This is a general question about ranks of differential forms.
I read in a book the phrase "symplectic form has constant rank..." I understand that the symplectic form is a nondegenerate differential 2-form. But what is the rank of a symplectic form?
In general, what is the rank of a differential form? When I think rank, I think about the dimension of the range of a matrix. Is there some matrix associated with a differential form? Or does rank in this context refer to tensor rank?
I also understand the notion of the rank of a differentiable map between manifolds. If $f:M \rightarrow N$ is differentiable and $p\in M$, the rank is the dimension of the image of the derivative:
$\mathrm{rank}(f)_p = \mathrm{dim}(\mathrm{image}(df_p))$,
where $df_p:T_p M \rightarrow T_{f(p)} N$.
Any two-form gives a (skew-symmetric) bilinear form $TM_p \times TM_p \rightarrow \mathbb{R}$.
The rank of the two-form at $p$ is the rank of this bilinear form.

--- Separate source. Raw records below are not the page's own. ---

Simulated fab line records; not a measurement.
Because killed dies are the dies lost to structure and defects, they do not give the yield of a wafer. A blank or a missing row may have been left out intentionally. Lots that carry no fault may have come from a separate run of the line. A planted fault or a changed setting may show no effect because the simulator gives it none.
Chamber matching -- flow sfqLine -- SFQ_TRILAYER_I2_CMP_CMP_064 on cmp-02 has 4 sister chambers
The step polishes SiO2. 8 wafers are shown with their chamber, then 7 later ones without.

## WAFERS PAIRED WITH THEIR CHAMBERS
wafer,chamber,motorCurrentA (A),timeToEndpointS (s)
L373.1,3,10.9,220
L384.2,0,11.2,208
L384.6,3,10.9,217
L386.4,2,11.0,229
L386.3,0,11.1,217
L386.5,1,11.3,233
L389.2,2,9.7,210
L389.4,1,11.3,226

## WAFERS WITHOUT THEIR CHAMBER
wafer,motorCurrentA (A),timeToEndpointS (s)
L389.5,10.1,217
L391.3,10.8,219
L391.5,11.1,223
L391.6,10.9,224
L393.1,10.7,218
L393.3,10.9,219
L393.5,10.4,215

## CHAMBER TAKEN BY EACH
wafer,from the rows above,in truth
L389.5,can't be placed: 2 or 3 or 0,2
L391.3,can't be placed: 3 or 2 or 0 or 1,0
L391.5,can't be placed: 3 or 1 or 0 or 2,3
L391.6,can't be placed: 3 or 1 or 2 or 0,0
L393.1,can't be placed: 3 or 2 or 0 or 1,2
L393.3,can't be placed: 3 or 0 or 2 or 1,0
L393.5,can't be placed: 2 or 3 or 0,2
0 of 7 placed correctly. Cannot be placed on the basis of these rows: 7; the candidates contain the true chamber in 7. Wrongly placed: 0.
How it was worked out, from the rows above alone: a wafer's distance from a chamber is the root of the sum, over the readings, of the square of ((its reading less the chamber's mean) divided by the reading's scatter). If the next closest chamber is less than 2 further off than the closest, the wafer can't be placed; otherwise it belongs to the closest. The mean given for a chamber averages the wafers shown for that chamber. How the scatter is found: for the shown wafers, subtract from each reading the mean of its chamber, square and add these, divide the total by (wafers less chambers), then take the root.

What's the rank of a bilinear form?
A bilinear map $B: V \times V \rightarrow \mathbb{R}$ is equivalent to a linear map $V \rightarrow V^*$ given by $v \mapsto B(v,\cdot)$. The rank of this linear map is the rank of the bilinear form.
Some further comments: Non-degenerate means full rank, i.e. that the linear maps $TM_p \rightarrow TM^*_p$ you get are isomorphisms. So a symplectic form is always constant rank.